SUNDAY 7 JUNE 2026
Sport Fishing5 June 20263 min readBy Fishing Network· AI-assisted

The Only Treaty Fighting Illegal Fishing Just Turned 10

The Port State Measures Agreement, the worlds only binding treaty against illegal fishing, marked a decade in force on the June 5 UN day against IUU fishing. Officials from Fiji, France and the FAO weigh its wins and its weak points.

The Only Treaty Fighting Illegal Fishing Just Turned 10

Key Takeaways

  • 1.The stakes are large: by Pew's reckoning, IUU fishing costs the global economy up to US$23 billion a year and accounts for as much as 30 percent of high-value catch volumes.
  • 2.Alicia Mosteiro, the FAO technical secretary who supports the agreement, said wider membership is the next frontier: "Universal adoption, including by landlocked States, which are often seafood buyers, would spur further positive change." Money is the other worry.
  • 3."The PSMA is the only legally binding international treaty specifically designed to address IUU fishing, which it does by strengthening port controls and limiting the ability of illicit operators to offload their catch to the market," the Pew Charitable Trusts said in its anniversary assessment.

Every fish a recreational angler cares about — the tuna schools that roam the Pacific, the reef species, the stocks held in check by bag limits and closed seasons — shares the ocean with a black-market trade that pulls a huge volume of catch out of the water unrecorded. On 5 June the international community marked the United Nations' Day for the Fight Against Illegal, Unreported and Unregulated (IUU) fishing, and with it the tenth anniversary of the only binding treaty built to stop that trade: the Port State Measures Agreement, or PSMA.
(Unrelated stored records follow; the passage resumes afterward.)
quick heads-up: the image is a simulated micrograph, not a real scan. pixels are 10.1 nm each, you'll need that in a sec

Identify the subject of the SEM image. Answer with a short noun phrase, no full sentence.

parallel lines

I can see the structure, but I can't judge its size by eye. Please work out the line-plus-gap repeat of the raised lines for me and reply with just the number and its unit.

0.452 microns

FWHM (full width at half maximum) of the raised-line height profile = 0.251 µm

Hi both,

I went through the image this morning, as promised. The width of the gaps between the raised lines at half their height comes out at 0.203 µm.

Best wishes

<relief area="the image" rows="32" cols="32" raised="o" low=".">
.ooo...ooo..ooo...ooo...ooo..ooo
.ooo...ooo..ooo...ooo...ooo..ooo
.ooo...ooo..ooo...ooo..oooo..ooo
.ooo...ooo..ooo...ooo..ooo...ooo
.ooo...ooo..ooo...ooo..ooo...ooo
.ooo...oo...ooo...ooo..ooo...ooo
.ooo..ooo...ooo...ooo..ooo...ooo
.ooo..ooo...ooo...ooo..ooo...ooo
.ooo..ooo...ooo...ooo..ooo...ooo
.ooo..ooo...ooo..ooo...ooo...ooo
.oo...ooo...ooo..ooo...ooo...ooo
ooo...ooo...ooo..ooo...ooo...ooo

The agreement entered into force in 2016. A decade on it has grown into a network of more than 100 countries — roughly three-quarters of the world's coastal states, including Australia, China, the European Union, the United States and South Korea — that sign up to a common set of port controls. The premise is deliberately unglamorous. Instead of chasing rogue vessels across open water, the treaty squeezes them at the dock, where an illegal catch eventually has to be landed and sold.

"The PSMA is the only legally binding international treaty specifically designed to address IUU fishing, which it does by strengthening port controls and limiting the ability of illicit operators to offload their catch to the market," the Pew Charitable Trusts said in its anniversary assessment. The stakes are large: by Pew's reckoning, IUU fishing costs the global economy up to US$23 billion a year and accounts for as much as 30 percent of high-value catch volumes.

For Pacific nations whose economies and dinner tables both run on fish, the treaty is not an abstraction. "Ending and preventing IUU fishing is vital to Fiji because it directly safeguards the nation's economic sovereignty, food security and environmental resilience," said Meli Raicebe, a fisheries officer with Fiji's Fisheries Department who chairs the Western and Central Pacific Fisheries Commission's port state measures working group.

The machinery behind the treaty has matured. A shared Global Information Exchange System went live in 2023, and member states have since filed more than 4,300 port inspection reports covering over 1,250 vessels — a common database that makes it harder for a flagged boat to dodge scrutiny by simply sailing to a friendlier port. Thirteen of the largest regional fisheries management bodies, including the five that oversee high-value tuna, have adopted matching port measures.

Officials are candid that the work is unfinished. Alicia Mosteiro, the FAO technical secretary who supports the agreement, said wider membership is the next frontier: "Universal adoption, including by landlocked States, which are often seafood buyers, would spur further positive change."

Money is the other worry. Elsa Tudal, the French project director who will chair the parties' next meeting in 2027, was blunt about the weak point no inspection regime can paper over: "Without permanent funding, the PSMA is fragile." Inspections, training and the data systems that underpin the treaty all rely on budgets that must be renewed rather than guaranteed.

The Australian thread runs close to home. Border Force crews in the north routinely intercept foreign vessels fishing illegally in Australian waters, and the country's signature on the PSMA is part of the same effort — denying that catch a market matters as much as catching the boat. For anglers, the through-line is simple. The bag limits and seasonal closures that shape a fishing year only work if the same stocks aren't being stripped out wholesale somewhere over the horizon.